Ryde Social Heritage Group research the social history of the citizens of Ryde, Isle of Wight. Documenting their lives, businesses and burial transcriptions.
  • MENU

November 1969

Isle of Wight Times:

Nov 6th 1969:  MUSIC – Though not ones to blow their own trumpets, Teagues of Ryde now claim, with justification, to be the most comprehensive “music shop” in the Island. After 115 years in business, Teagues are “in the groove” as far as providing first class service is concerned, without being in a rut.

Nov 6th 1969:  HISTORIC BUILDINGS – Members of the I.W. Society were on Saturday afternoon conducted on a “walk round Ryde” by David LLOYD, of the Victorian Society.  Mr. LLOYD is co-author of a book on Hampshire and the Isle of Wight and his particular interest is the study or townscape.
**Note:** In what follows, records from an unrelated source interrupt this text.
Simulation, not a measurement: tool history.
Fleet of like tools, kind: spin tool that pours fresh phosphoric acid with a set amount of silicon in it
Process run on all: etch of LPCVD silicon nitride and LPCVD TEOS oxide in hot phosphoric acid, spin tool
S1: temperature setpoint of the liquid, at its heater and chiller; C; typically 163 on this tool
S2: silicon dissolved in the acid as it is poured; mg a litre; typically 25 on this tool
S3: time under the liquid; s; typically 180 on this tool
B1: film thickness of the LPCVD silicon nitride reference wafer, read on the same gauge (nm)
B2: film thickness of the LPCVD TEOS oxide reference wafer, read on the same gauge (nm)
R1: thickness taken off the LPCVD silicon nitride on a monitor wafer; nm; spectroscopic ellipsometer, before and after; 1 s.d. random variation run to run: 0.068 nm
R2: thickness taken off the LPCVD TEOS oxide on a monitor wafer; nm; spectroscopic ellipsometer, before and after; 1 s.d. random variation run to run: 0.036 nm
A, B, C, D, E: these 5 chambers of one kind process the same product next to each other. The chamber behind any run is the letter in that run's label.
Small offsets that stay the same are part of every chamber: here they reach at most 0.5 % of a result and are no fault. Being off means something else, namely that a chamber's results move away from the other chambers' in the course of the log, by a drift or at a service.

Nov 13th 1969:  COMING YOUR WAY – The sight of this unusual vehicle is creating interest, and some concern among people who have television sets without licences—for this is the Post Office’s latest £7,000 detector car. So sensitive is the equipment that a TV set can be pinpointed whilst the car is travelling at 30 m.p.h.  The crew carry a polaroid camera so that they can produce immediate evidence.

Nov 13th 1969:  RYDE MEAD L.T.C. – Sixty members and guests were present when Ryde Mead Lawn Tennis Club held their annual dinner and dance at the Royal York Hotel.  Mr. Stanley WRIGHT, president, praised the activities of the club during the past season, including the achievement of the junior champion, Trevor WRAY, who was narrowly defeated in the senior event by the reigning singles champion, Derek WARMAN, on the finals day.

Nov 13th 1969:  SUBSCRIPTIONS – Ryde Lifeguard Corps are doubling members annual subscriptions to 10s. The decision was reached at the annual meeting last Wednesday.  Reviewing the year, Mr. Ian JEFFERIES, club captain, said the highlight was the acquisition of the new rescue boat.

Nov 13th 1969:  LADY IN THE LAKE – A woman driver sat in her vehicle in Ryde’s Canoe Lake on Thursday, holding her 15-month-old son above the water.  It happened after Mrs Gwynyth TODD, of Newport, hit a kerbside drain when rounding a bend, and to avoid hitting a wall swung the vehicle across the road, and found herself going down the embankment into the lake. A man waded in and took the child.  Mrs. TODD climbed out of the window and on to the roof to get clear.

Nov 13th 1969:  CYCLING – Racing round the Canoe Lake will be a feature of the Vectis Road Cycling Club’s annual three-day rally, to be held next Easter.

Nov 13th 1969:  TOP PRIORITIES – A swimming pool and a theatre deserve top priorities in Ryde, the Parks and Entertainments Committee decided at a meeting that these two amenities should be phased together at an estimated cost of £120,000.  The go ahead was given to produce plans for the two buildings with a breakdown of £45,000 for the pool and £75,000 for the theatre, which, it is hoped, will ultimately replace the present Esplanade Pavilion.

Nov 20th 1969:  PUBLICITY – The Pop Festival boosted I.W. image in America said a director of Fiery Creations, the festival promoters.  Mr. FOULK, said he had recently returned from a fact-finding tour in the United States.  Everyone had heard of the Isle of Wight.  They think of it as a beautiful place—a fantastic place to spend a holiday. Mr FOULK revealed at the weekend that another “pop happening” will definitely take place in the Island next year, but was not specific about the venue.

Nov 20th 1969: AMATEUR OUTLOOK – Does Ryde rely too much on amateurs to provide early seasonal entertainment?  A boarding house proprietor said: “it seems strange to me that during this period we always send coachloads of old age pensioners who are staying in Ryde over to see the show at Sandown Pavilion!”

Nov 20th 1969:  RAILWAY TUNNEL – It will take about £135 to clear rubbish from an old railway tunnel at Ashey and rubbish obstructing a footpath.  There were old milk churns and everything you can think of, including a car in a gateway.  Many years ago, a spur line ran from Ashey railway station through the tunnel into a chalk pit, and the line was also used many years ago to serve Ashey Races, once a leading Island event.